Disabling sampling in distributed GraphSAGE

l-hoang · November 12, 2020, 9:29pm

Hello.

I am currently experimenting with the distributed GraphSAGE code provided by DGL. In order to compare with some other systems that do not do sampling, is it possible to easily change the code or pass in some argument so that the neighborhood sampling done in epochs is disabled?

In other words, I want an epoch in DGL’s GraphSAGE to only do 1 forward/backward step using the entire training set.

Thanks,
Loc Hoang

VoVAllen · November 14, 2020, 3:38pm

Sure. You just need to use the whole graph as the input when calculating the logits = model(g, input), g is sampled in the example, and you use the whole graph to substitute the g here.

VoVAllen · November 14, 2020, 3:39pm

And why you want to use distributed version if you can load the whole graph into the memory?
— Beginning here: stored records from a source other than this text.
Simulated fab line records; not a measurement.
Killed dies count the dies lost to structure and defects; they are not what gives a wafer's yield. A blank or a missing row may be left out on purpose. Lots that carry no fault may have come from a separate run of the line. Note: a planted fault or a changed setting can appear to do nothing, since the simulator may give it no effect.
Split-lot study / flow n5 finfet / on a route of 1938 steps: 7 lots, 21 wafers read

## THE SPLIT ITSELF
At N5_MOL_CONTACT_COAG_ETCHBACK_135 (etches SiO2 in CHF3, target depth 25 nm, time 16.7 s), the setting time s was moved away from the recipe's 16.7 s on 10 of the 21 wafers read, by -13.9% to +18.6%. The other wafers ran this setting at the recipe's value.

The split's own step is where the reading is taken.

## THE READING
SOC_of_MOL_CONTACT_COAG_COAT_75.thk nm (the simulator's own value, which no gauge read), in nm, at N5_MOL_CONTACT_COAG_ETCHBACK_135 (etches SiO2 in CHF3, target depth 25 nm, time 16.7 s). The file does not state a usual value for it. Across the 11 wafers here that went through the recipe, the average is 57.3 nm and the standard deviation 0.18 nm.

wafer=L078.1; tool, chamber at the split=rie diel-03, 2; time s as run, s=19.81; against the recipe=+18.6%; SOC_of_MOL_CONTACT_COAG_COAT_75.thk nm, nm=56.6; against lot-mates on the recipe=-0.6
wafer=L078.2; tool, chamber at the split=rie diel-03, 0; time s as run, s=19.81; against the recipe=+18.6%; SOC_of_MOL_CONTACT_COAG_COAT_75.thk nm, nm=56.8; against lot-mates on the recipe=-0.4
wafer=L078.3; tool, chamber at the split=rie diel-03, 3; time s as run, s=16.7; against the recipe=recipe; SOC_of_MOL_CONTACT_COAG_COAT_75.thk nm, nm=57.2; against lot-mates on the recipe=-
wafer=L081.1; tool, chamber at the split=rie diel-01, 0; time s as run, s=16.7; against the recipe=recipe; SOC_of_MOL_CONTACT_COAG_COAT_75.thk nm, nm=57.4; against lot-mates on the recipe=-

VoVAllen · November 16, 2020, 7:31am

You can also refer to our inference example on the full graph https://github.com/dmlc/dgl/blob/master/examples/pytorch/graphsage/experimental/train_dist.py#L84

l-hoang · November 16, 2020, 6:49pm

Thanks for the information!

I’m doing distribution to improve compute time rather than to get more memory since the computation in a GNN is quite high.

If I have any more questions I’ll let you know.

Loc